“Viewer beware, you’re in for a scare!” For the first time since 1998, R.L. Stine’s Goosebumps stories are heading back to television. Variety is reporting that Disney+ has officially given a series order to a revival of Goosebumps. The first season will consist of 10 episodes.
Stine’s first Goosebumps novels were published in 1992 as horror stories for children. The books were so popular with kids that Goosebumps was adapted into a TV series in 1995 that ran on Fox Kids for four seasons. The original series also loosely adapted many of Stine’s stories, and introduced viewers to some of the books’ recurring adversaries, including an evil dummy named Slappy (pictured below).

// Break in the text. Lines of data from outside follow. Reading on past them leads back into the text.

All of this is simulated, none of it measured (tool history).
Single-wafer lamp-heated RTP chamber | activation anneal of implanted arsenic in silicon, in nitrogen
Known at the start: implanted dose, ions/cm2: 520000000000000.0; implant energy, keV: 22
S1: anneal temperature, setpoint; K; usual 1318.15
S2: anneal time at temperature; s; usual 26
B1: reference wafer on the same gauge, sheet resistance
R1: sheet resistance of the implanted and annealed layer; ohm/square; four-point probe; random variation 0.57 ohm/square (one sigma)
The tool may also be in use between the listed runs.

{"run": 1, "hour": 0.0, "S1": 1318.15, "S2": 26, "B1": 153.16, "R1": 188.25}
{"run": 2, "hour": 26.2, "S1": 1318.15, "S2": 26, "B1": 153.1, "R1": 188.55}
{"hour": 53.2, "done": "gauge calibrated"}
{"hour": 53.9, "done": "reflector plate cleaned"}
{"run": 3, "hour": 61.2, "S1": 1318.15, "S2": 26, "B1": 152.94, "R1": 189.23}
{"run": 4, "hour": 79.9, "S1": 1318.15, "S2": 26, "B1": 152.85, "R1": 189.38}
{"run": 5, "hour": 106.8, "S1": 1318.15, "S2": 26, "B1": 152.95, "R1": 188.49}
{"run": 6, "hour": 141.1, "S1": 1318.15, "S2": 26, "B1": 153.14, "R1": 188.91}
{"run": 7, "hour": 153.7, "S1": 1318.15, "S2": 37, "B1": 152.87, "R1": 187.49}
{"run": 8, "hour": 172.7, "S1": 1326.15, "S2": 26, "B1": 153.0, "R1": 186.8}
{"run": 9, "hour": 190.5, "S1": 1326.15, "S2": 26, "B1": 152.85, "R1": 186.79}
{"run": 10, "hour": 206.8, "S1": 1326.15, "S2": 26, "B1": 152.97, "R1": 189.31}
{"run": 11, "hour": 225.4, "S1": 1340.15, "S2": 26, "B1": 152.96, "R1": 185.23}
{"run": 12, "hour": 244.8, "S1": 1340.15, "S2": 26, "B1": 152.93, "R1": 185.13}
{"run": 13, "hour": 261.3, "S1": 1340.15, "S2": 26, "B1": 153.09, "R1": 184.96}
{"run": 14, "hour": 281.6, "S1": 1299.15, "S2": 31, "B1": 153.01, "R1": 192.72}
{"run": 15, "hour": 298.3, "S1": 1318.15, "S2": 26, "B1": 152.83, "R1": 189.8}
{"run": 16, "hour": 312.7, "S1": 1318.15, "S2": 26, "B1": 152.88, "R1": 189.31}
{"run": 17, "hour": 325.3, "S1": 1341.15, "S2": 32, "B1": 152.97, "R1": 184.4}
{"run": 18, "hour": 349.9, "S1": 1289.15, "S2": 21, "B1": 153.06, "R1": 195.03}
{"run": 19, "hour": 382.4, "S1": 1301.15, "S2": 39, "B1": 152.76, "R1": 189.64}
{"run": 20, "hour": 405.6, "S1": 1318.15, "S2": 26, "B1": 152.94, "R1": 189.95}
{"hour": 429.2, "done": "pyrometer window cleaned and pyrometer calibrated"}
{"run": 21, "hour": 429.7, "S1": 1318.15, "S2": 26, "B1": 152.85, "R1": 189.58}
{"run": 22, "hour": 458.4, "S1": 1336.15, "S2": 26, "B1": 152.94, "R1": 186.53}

The new series is taking a different approach to Stine’s stories. Instead of utilizing the anthology format, the show will follow five high school students who accidentally unleash supernatural creatures and powers on their hometown. Despite their differences, the teens must band together to save themselves and the entire town. They also discover that their parents’ secrets may also have a link to the unfolding threat.
Nick Stoller and Rob Letterman are writing and producing the Goosebumps TV series, which is appropriate because both of them played big roles in bringing Goosebumps to theaters in 2015 and 2018. Stoller produced both films, while Letterman directed the first Goosebumps movie starring Jack Black as a fictionalized version of R.L. Stine. Letterman is also slated to direct the first episode of the new Goosebumps series.
Presumably, many of the classic Goosebumps characters will make an appearance on the show. For example, it just wouldn’t be Goosebumps without Slappy, an evil dummy who comes to life when an enchantment is read out loud. He appeared in multiple episodes of the first TV series, and in both movies.
Disney+ previously worked with Stine to adapt his Just Beyond graphic novels into a live-action series in 2021. However, Goosebumps is still the gold standard for Stine’s franchises. A start date for the new Goosebumps has not been announced.